SUPREME COURT OF THE UNITED STATES
ASSOCIATED GENERAL CONTRACTORS OF CALIFORNIA, INC. v. CALIFORNIA STATE COUNCIL OF CARPENTERS ET AL.
459 U.S. 519
CERTIORARI TO THE UNITED STATES COURT OF APPEALS FOR THE NINTH CIRCUIT
No. 81-334. Argued October 5, 1982 -- Decided February 22, 1983
Petitioner multiemployer association and respondents (collectively the Union) are parties to collective-bargaining agreements governing the terms and conditions of employment in construction-related industries in California. The Union filed suit in Federal District Court, alleging that petitioner and its members, in violation of the antitrust laws, coerced certain third parties and some of petitioner's members to enter into business relationships with nonunion contractors and subcontractors, and thus adversely affected the trade of certain unionized firms, thereby restraining the Union's business activities. Treble damages were sought under § 4 of the Clayton Act, which authorizes recovery of such damages by "[a]ny person who shall be injured in his business or property by reason of anything forbidden in the antitrust laws." The District Court dismissed the complaint as insufficient to allege a cause of action for treble damages under § 4. The Court of Appeals reversed.
Based on the allegations of the complaint, the Union was not a person injured by reason of a violation of the antitrust laws within the meaning of § 4 of the Clayton Act. Pp. 526-546.
(a) Even though coercion allegedly directed by petitioner at third parties in order to restrain the trade of "certain" contractors and subcontractors may have been unlawful, it does not necessarily follow that the Union is a person injured by reason of a violation of the antitrust laws within the meaning of § 4. Pp. 526-529.
(b) The question whether the Union may recover for the alleged injury cannot be answered by literal reference to § 4's broad language. Instead, as was required in common-law damages litigation in 1890 when 4's predecessor was enacted as § 7 of the Sherman Act, the question requires an evaluation of the Union's harm, the petitioner's alleged wrongdoing, and the relationship between them. Pp. 529-535.
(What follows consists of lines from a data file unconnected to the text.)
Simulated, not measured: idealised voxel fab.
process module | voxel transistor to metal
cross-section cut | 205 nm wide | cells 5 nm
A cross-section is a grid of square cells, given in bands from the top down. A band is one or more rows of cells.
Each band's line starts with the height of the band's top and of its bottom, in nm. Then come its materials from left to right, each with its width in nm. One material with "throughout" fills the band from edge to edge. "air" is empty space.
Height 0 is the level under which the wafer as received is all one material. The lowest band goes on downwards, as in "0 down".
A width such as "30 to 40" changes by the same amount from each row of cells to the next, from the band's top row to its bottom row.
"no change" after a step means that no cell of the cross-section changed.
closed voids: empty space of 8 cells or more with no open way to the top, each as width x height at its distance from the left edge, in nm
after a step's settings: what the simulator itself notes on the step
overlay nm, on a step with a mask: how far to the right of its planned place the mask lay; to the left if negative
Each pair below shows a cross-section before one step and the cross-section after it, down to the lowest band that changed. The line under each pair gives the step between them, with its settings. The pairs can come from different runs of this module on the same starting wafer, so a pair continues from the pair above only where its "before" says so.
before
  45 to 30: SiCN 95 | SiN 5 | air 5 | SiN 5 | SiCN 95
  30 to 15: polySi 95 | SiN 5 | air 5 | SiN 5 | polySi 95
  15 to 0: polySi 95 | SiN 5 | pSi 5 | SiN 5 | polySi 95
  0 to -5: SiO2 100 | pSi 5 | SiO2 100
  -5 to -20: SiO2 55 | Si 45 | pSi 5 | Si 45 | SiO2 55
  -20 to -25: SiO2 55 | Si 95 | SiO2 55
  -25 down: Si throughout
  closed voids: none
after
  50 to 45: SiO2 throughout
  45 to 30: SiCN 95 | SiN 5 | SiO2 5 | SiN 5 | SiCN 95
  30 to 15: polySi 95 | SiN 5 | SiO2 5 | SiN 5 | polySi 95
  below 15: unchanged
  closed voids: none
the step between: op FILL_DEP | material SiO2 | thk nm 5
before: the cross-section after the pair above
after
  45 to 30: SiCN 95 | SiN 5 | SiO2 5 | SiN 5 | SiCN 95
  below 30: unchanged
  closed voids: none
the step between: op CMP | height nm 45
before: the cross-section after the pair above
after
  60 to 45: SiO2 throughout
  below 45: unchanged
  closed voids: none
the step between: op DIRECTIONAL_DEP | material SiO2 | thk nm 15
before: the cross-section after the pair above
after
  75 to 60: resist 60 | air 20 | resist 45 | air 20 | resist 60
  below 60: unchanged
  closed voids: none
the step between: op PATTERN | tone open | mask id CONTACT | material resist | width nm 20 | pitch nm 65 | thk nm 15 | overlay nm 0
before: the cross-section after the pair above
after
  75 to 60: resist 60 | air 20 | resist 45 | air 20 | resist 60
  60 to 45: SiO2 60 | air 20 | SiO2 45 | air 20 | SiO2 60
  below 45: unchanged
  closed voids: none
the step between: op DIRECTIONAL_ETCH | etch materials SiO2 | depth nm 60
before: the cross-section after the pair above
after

(c) The Union's allegations of consequential harm resulting from a violation of the antitrust laws, although buttressed by an allegation of intent to harm the Union, are insufficient as a matter of law. Other relevant factors - the nature of the alleged injury to the Union, which is neither a consumer nor a competitor in the market in which trade was allegedly restrained, the tenuous and speculative character of the causal relationship between the Union's alleged injury and the alleged restraint, the potential for duplicative recovery or complex apportionment of damages, and the existence of more direct victims of the alleged conspiracy - weigh heavily against judicial enforcement of the Union's antitrust claim. Pp. 535-546.
648 F.2d 527, reversed.
STEVENS, J., delivered the opinion of the Court in which BURGER, C. J., and BRENNAN, WHITE, BLACKMUN, POWELL, REHNQUIST, and O'CONNOR, JJ., joined. MARSHALL, J., filed a dissenting opinion, post, p. 546.